Eric Sophiea · · Unknown Hometown · Joined Aug 2012 · Points: 232
M Sprague wrote: In the context here, the terms relate to the protection, not so much the style of FA. That probably needs to be clarified when the tic box comes up.
Thanks for clarifying! Do you think it would also be possible to make it more clear that if a climb requires removable protection placed by the leader that it is NOT sport and should be labeled only with "Trad?"
Merritt King · · Long Beach, Ca · Joined Jun 2013 · Points: 25

Eric. Ya sorry I was commenting on something that was not the original question. But what you just said sounds right. Any climb that requires ANY removable protection should be labeled as "Trad". Obviously this is just an opinion....but when someone says they Trad climb the first thing that comes to mind is "removable protection".

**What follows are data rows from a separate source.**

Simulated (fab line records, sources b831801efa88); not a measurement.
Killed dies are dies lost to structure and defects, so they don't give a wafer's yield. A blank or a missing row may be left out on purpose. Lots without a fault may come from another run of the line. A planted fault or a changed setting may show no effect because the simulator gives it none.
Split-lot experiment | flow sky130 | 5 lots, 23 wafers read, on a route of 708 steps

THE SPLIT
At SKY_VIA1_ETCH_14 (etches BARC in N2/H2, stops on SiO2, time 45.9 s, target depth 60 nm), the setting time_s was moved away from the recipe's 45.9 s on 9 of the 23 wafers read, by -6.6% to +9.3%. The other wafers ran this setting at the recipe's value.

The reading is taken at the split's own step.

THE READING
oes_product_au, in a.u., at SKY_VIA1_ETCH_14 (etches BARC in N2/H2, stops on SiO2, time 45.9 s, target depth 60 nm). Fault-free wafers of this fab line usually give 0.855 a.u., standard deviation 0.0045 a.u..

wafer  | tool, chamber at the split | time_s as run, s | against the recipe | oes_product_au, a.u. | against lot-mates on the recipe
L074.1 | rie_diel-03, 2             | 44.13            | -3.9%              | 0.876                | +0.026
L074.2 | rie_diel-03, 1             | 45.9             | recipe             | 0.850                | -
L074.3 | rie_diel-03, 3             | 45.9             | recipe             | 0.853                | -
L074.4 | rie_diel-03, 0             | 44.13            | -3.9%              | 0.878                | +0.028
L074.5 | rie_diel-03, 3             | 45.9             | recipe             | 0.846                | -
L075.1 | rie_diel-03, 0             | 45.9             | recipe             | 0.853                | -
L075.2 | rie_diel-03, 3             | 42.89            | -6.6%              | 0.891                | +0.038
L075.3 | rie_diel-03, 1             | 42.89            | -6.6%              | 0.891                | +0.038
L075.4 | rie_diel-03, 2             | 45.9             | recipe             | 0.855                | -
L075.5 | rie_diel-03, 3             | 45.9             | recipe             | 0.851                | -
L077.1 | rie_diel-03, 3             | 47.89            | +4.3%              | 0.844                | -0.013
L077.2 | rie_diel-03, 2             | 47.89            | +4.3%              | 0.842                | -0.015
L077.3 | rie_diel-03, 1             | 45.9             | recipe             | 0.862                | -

Christian RodaoBack · · Tucson, AZ · Joined Jul 2005 · Points: 1,486
Eric Sophiea wrote:Merritt, You may be correct as per a strict definition, but that is not how most people seem to use the designation on MP. Christian: Woot! Thanks for making those fixes! I see a lot of the same stupidity at Prison Camp and it bums me out. I watched someone do their "first lead" on a mixed route without placing any gear. Dude was definitely in ground-fall range. Derp.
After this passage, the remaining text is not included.